0. Overview of Lab 8:
Welcome to the 8th lab. Here is a short description of stuff we will do during this lab:
- Install and get familiar with Docker
- Run a Docker container
- Write a Dockerfile and build an image from it
- Try different methods of routing traffic to it
1. Introduction to Docker
Docker is a containerisation solution which allows you to separate your application layer from the underlying infrastructure, so developers can deliver, build and manage software without focusing too much on the underlying operating systems or hardware.
Containers are a kind of logical units, that are separated from the underlying OS by an container engine (we will use Docker), that creates an abstraction layer between the two. This is not unlike a Virtual Machine, but the main difference here is the fact that a VM has a full operating system running inside it, while Docker runs directly inside the OS with only necessary bits and a bit of compatibility code.
| |
2. Installing Docker
Installation of Docker means installing the Docker runtime and client packages, setting up the configuration and starting it.
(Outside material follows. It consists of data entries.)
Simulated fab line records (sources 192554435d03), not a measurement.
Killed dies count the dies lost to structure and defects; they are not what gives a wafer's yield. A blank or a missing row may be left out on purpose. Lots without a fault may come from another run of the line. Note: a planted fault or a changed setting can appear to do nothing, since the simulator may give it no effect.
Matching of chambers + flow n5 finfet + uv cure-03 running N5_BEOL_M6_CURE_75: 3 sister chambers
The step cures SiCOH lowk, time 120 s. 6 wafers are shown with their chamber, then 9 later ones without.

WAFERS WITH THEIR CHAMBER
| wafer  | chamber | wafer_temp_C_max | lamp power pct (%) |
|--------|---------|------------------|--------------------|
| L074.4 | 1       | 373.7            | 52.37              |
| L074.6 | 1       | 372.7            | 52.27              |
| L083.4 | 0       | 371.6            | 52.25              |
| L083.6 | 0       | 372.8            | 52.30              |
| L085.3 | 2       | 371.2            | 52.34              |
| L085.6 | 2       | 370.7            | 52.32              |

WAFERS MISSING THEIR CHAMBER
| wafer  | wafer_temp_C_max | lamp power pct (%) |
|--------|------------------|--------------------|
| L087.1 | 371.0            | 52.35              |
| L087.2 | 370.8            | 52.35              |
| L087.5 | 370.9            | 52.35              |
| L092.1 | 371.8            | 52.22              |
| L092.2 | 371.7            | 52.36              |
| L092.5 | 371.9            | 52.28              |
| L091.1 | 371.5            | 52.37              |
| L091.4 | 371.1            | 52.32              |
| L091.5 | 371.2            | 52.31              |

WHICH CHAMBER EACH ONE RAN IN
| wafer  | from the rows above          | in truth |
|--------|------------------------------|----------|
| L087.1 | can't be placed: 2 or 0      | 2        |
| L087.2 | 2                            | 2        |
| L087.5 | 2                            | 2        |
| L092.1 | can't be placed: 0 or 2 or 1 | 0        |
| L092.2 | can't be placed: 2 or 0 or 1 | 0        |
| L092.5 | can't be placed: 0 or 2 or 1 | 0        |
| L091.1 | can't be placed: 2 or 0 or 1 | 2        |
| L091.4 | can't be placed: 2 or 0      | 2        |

As there is an unfortunate coincidence with Docker and the University network, it is very important that you do not start Docker before you have set up the configuration file.
Create the following file /etc/docker/daemon.json
, and put the following inside of it:
{ "bip": "192.168.67.1/24", "fixed-cidr": "192.168.67.0/24", "storage-driver": "overlay2", "storage-opts": [ "overlay2.override_kernel_check=true" ], "default-address-pools": [ { "base": "192.168.167.1/24", "size": 24 }, { "base": "192.168.168.1/24", "size": 24 }, { "base": "192.168.169.1/24", "size": 24 }, { "base": "192.168.170.1/24", "size": 24 }, { "base": "192.168.171.1/24", "size": 24 }, { "base": "192.168.172.1/24", "size": 24 }, { "base": "192.168.173.1/24", "size": 24 }, { "base": "192.168.174.1/24", "size": 24 } ] }
Then follow this guide to install Docker: https://docs.docker.com/engine/install/centos/. Our recommendation is to use the Repository installation method and just install the latest Docker version you can get from there.
If you did the configuration step appropriately first, then you can start up your Docker service.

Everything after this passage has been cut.